After my son’s death, there were many turning points along the way in my grief. I could not make them happen all by myself, but I could make myself available. At each turning point, there was a sense of Divine Grace; it was only in quiet reflection or in sharing the experience with a good listener that I could say “thank you.”
I remember well the first time I could look at my son’s picture without breaking down in sobs. His suicide was shocking, terrifying and beyond heart-breaking.
That memorable day, I sat on our sofa and looked at a photograph of his face. Sweet, gentle tears rolled down my face as I felt unbounded love flood my heart. I wrote in my journal, but it took a few days for me to name that extraordinary moment of grace and give thanks to God. The love I felt then still remains in my heart. It is what I have of Sean, and nothing or no one can take that from me!
I recall sitting on my closet floor one day, months after Sean’s death and slowly opening the suitcase in which I had saved some of his belongings. At that time, I did not recall what I had saved. I was in too much pain and confusion when I first placed them in the suitcase.

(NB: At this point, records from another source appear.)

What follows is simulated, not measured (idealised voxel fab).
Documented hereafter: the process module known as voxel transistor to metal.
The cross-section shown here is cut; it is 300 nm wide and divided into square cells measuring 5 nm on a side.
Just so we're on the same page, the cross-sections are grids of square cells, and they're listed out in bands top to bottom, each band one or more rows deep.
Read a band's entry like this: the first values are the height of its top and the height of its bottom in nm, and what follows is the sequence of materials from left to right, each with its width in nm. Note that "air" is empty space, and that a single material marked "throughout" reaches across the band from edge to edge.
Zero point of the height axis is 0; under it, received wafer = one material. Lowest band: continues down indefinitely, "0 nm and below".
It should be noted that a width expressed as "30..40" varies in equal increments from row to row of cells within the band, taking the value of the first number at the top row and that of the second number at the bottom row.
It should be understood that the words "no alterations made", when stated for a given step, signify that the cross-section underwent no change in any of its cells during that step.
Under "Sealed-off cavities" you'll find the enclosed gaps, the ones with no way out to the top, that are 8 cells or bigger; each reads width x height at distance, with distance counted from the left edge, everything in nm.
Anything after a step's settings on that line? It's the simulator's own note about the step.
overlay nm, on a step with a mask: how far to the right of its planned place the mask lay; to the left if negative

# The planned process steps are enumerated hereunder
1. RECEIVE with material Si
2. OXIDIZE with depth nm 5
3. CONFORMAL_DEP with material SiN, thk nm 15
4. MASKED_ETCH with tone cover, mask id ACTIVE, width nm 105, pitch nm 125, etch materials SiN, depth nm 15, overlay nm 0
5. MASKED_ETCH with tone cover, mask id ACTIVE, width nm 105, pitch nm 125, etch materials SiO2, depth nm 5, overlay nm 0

I held his clothes to my face and smelled them hoping to remember how Sean smelled. I touched his poetry books, his baseball mitt, his sunglasses with gentle caresses hoping to recall how Sean felt. I folded up in tears on the closet floor with his things all around me, and I fell asleep.
I awakened, surprised by a sense of Sean’s presence embracing me. I sat stunned by what had happened and felt so close to my son that I wondered if the veil had completely disappeared for a moment. Again, I wrote in my journal, but it was not until I shared this with my Spiritual Director that I wept in gratitude for that moment of pure grace.
There are many turning points on the journey of grieving the death of a loved one. Each is a reminder that we are not alone in our grief and that our loved ones are with us in Spirit as is our God. Our journeys are much greater than the healing of grief. They are awakening us to the presence of love in our midst and inviting us to participate in love, to become love itself, and to walk side by side with others who suffer, with love in our hearts.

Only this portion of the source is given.